At age 14 she began training with George Morris in nearby Pittstown, New Jersey. As a junior rider, just 15 years old, she won the 1972 ASPCA Maclay Finals at Madison Square Garden, laying the groundwork for success as an adult rider. She won AGA Horse of the Year awards in 1983 with Albany and in 1984 was named AGA Rider of the Year, a golden year indeed for she and Albany competed on the USET squad at the Olympic Games in Los Angeles, and captured the Gold medal.
Gold Medalists Olympic Games Los Angeles 1984
Albany belonged to then 19-year-old Debbie Dolan, who was training with Leslie at the time (she later rode successfully at the international level). Leslie explains, “Albany was a horse we watched compete. He was a young, brilliant horse and we bought him for Debbie but she was not at that level yet. She was still riding Amateur Owner Jumpers, so I competed him while he was still quite inexperienced. He was a Thoroughbred and very scopey and brave.” After the pair won the 1983 horse and rider of year awards, they then led the 1984 Olympic Trials and “The Dolan family was nice enough to lend him to me.”
Two years later, she won the FEI World Cup Finals in Gothenburg, Sweden riding McLain, and was named American Horse Show’s Equestrian of the Year. She had another great horse loaned to her in 1992, when she took over the reins of the famed Gem Twist for injured rider Greg Best. The two won Horse of the Year. In 1994, Leslie again represented the U.S. at the World Equestrian Games in The Netherlands. She rode Gem Twist and Charisma to a 1st place tie in the USET Show Jumping Championships at the Bayer/USET Festival of Champions in Gladstone, NJ.
In 1996, Leslie again represented the United States at the Olympic Games, riding Jane Clarks Extreme. The U.S. took the team Silver Medal in Atlanta.
By 1997 Leslie had been honored by USET with the Whitney Stone Cup, and won the world’s richest Grand Prix event, the du Maurier Ltd. International at Spruce Meadows in Calgary riding S’Blieft. She represented the USET and won the first Samsung Nations Cup Series that year.
Her accomplishments have continued to place her high in the national standings, earning the Team Silver Medal at the Pan American Games in 1999, riding Jane Clarks Cloverleaf. Leading the USA East Coast FEI World Cup League in 2000, and winning the Queen Elizabeth II Cup in Calgary aboard Judy Garafalo’s Priobert de Kalvarie. She competed internationally and won prestigious Grand Prix events in Maastricht as well as World Cup Qualifiers in Amsterdam and s'Hertogenbosch
Leslie has won the prestigious Spruce Meadows Derby multiple times aboard Youp, S’blieft and Lennox Lewis with Lennox winning a record four times, the final time being in 2013. Utah was a four-time Grand Prix winner including the Big Ben Challenge at the Royal in Toronto and helped the team to a Silver Podium finish at the Nations Cup of Spruce Meadows.

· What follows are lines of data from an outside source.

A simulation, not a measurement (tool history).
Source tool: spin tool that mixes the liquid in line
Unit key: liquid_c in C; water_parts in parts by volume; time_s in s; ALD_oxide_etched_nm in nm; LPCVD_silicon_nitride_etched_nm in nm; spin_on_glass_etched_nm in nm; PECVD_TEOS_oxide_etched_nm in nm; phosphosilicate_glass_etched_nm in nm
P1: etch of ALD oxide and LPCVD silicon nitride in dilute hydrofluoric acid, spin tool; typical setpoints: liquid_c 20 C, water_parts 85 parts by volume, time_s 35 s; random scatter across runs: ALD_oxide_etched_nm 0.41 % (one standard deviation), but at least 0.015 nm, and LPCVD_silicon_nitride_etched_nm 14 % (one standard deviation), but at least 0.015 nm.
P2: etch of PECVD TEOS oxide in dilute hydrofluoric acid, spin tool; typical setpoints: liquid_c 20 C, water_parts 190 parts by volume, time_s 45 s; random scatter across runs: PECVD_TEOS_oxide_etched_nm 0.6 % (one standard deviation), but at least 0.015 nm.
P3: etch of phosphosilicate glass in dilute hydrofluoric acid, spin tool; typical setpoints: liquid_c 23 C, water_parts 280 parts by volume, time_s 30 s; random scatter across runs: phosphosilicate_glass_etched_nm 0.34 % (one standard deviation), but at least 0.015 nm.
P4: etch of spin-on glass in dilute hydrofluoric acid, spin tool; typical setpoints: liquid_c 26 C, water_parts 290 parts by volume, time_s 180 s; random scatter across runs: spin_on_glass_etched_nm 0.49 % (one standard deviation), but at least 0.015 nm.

Leslie set another milestone when she competed TicTac at the Spruce Meadows Masters Nations Cup in 2017 where they captured Silver. This event made her the only person to have ridden under four US Chefs d’Equipe: Bertelan de Nemethy, Frank Chapot, George Morris and Robert Ridland.
In 2020 Leslie broke another record when, by winning Grand Prix events in Tryon
aboard Donna Speciale, she marked victories spanning six decades, her first victory
being the Presidents Cup in 1979 in Washington DC.
In 2020 Leslie was inducted into the Show Jumping Hall of Fame.
Parallel to her love of competing is her love of teaching and Leslie’s influence can be seen in the rides of some of today’s top Show Jumpers and USET team riders including Kent Farrington, Molly Ashe Cawley, Christine Tribble McCrea, July Garofalo Torres, Nicole Shahinian Simpson, Lisa Jacquin and Debbie Dolan.
Leslie continues to train out of her top-class equestrian facility in Wellington FL which she owns with her husband Peter Howard. Bringing both young riders and horses to a top competitive level is still her passion. Sharing training and riding duties with her is her dedicated and talented assistant Jad Dana.